This article will be about absolute values. This topic is somewhat tricky for those new to this topic. The images below were produced from the statistical programming language R with the ggplot2 package.

 

The Absolute Value

 

The absolute value of a real number \(x\) is the non-negative part of \(x\). It is expressed as \(|x|\). Sometimes it is referred to the modulus and can be thought of as a distance from zero.
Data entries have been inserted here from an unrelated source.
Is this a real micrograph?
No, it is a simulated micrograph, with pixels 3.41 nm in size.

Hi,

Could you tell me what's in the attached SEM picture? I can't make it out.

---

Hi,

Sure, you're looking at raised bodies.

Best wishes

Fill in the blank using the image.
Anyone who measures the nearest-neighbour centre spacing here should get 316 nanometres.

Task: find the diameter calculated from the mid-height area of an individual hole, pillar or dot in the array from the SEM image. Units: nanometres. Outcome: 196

The simplest case of absolute values is with numbers. Here are some examples.

 

\[\displaystyle |3| = 3\]

\[\displaystyle |-3| = 3\]

\[\displaystyle |-120| = 120\]

\[\displaystyle - |120| = - 120\]

\[\displaystyle |0| = 0\]

\[\displaystyle |-1 \cdot 0| = |0| = 0\]

\[\displaystyle |(-2)^2 | = |4| =4\]

 

So far we have dealt with absolute value of numbers and not variables. We now generalize and present the formal definition.

 

\[\displaystyle |x| = \begin{cases}x & \text{if } x \geq 0 \\ -x & \text{if } x < 0 \end{cases}\]  


Here is a visual of the absolute function centered at \(x = 0\).

 

example-one

 


 

The absolute function is an example of a piecewise function. This type of function depends on the value of \(x\). It is not like linear functions where it is a smooth line for all \(x\) values. If we had \(-|x|\) then the picture above would be upside down and would look like a hat.

 

example-two

 

We now consider intercepts with the \(x\) variable inside the absolute value. If we had \(|x - 7|\) then the origin point at (0,0) from \(|x|\) would be shifted to the right 7 units to the point (7, 0) for \(|x - 7|\). If we had \(|x + 2|\) then the origin point at (0,0) from \(|x|\) would be shifted to the left 2 units to the point (2, 0) for \(|x - 7|\). Refer to the pictures below as a visual aid.

 

example-three

 

example-four

 

Any vertical shifts would have numbers outside the absolute value function. For example, \(|x| + 3\) would shift the every point from \(|x|\) up by 3 units.

 

example-five

 


Domain and Range

 

For the absolute function \(|x|\), the domain is all real numbers for \(x\). The range for \(|x|\) is for all positive numbers and zero.


Properties

 

There are properties associated with the absolute value function. Here are a few.

\[\displaystyle |x| \geq 0\]

\[\displaystyle |x| = 0 \text{ if and only if (iff) } x = 0\]

\[\displaystyle |x \cdot y| = |x| \cdot |y|\]

\[\displaystyle |x + y| \leq |x| + |y| \hspace{0.5in} \text{ (Triangle Inequality)}\]

 

These two properties come in handy when dealing with inequalities. (The constant \(a\) is a real number.)

 

\[\displaystyle |x| \leq a \iff -a \leq x \leq a\]

\[\displaystyle |x| \geq a \iff x \geq a \text{ or } x \leq -a \]

 

For example if we have \(|x - 5| < 2\), we can solve for \(x\) as follows:

\[\displaystyle |x - 5| < 2\]

\[\displaystyle -2 < x - 5 < 2\]

\[\displaystyle -2 + 5 < x < 2 + 5\]

\[\displaystyle 3 < x < 7\]

 

Here is another example where we have \(|x - 1| \geq 3\). The second property is used.

 

inequal02

 

\[\displaystyle |x - 1| \geq 3\]

\[\displaystyle (x - 1) \geq 3 \text{ or } (x - 1) \leq -3\]

\[\displaystyle x \geq 4 \text{ or } x \leq -2\]

 

Notes

 

There are more things that can be said about the absolute value of \(x\). The topic of absolute values and complex numbers are not mentioned here.